This Kafka Connect evaluates a given AWK script against record values in a stream. It uses the JAWK evaluator to parse and evaluate AWK scripts in Java.
Build this repo using the maven command:
mvn clean package
This should create the awk-transform-*-package
which should look like:
$ tree awk-transform/target/awk-transform-0.1-package/
awk-transform/target/awk-transform-0.1-package/
├── bcel-5.2.jar
├── jakarta-regexp-1.4.jar
├── jawk-1.03-SNAPSHOT.jar
└── slf4j-api-1.7.21.jar
Copy this package to your plugins directory (for example, a directory like
/usr/share/java/plugins/awk-transform-0.1-package
), and add the following property
to your plugin.path connect worker configuration:
plugin.path=/usr/share/java/plugins/
Note how we selected the root directory instead of the awk-transform-0.1-package
directory.
The awk transform only operates on String values. If your object is more complex than a String, consider
adding a org.apache.kafka.connect.transforms.ExtractField
prior to the AwkTransform
in your tranformation pipeline.
To configure this transform, we need to add the following lines to our worker property file:
transforms=awktransformation
transforms.awktransformation.type=io.wicknicks.kafka.connect.awk.transform.AwkTransform
transforms.awktransformation.awk.script="{print $1, $2}"

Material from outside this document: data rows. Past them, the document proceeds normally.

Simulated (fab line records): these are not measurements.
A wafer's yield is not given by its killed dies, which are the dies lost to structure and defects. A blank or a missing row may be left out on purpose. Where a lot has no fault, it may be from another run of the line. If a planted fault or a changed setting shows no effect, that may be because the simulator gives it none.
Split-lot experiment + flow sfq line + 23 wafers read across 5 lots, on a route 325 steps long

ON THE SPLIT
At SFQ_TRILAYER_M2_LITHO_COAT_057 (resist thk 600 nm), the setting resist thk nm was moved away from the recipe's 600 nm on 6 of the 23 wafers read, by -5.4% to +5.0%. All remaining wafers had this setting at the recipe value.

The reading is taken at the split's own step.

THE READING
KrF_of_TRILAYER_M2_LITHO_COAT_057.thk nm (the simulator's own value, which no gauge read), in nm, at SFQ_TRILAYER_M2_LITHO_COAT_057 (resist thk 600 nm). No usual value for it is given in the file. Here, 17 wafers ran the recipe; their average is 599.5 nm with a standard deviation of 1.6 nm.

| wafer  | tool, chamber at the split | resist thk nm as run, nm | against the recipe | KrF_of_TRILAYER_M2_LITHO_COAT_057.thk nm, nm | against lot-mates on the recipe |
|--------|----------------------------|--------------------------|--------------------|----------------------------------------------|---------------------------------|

transforms.awktransformation.awk.arguments="-F ,"
The above configuration will add a transformation which takes a comma separated String, and return the first two columns. For example, the stream:
Amelia,555-5553,[email protected],F
Anthony,555-3412,[email protected],A
...
will yield records where the value is:
Amelia 555-5553
Anthony 555-3412
...
Note how the comma was replaced by a space.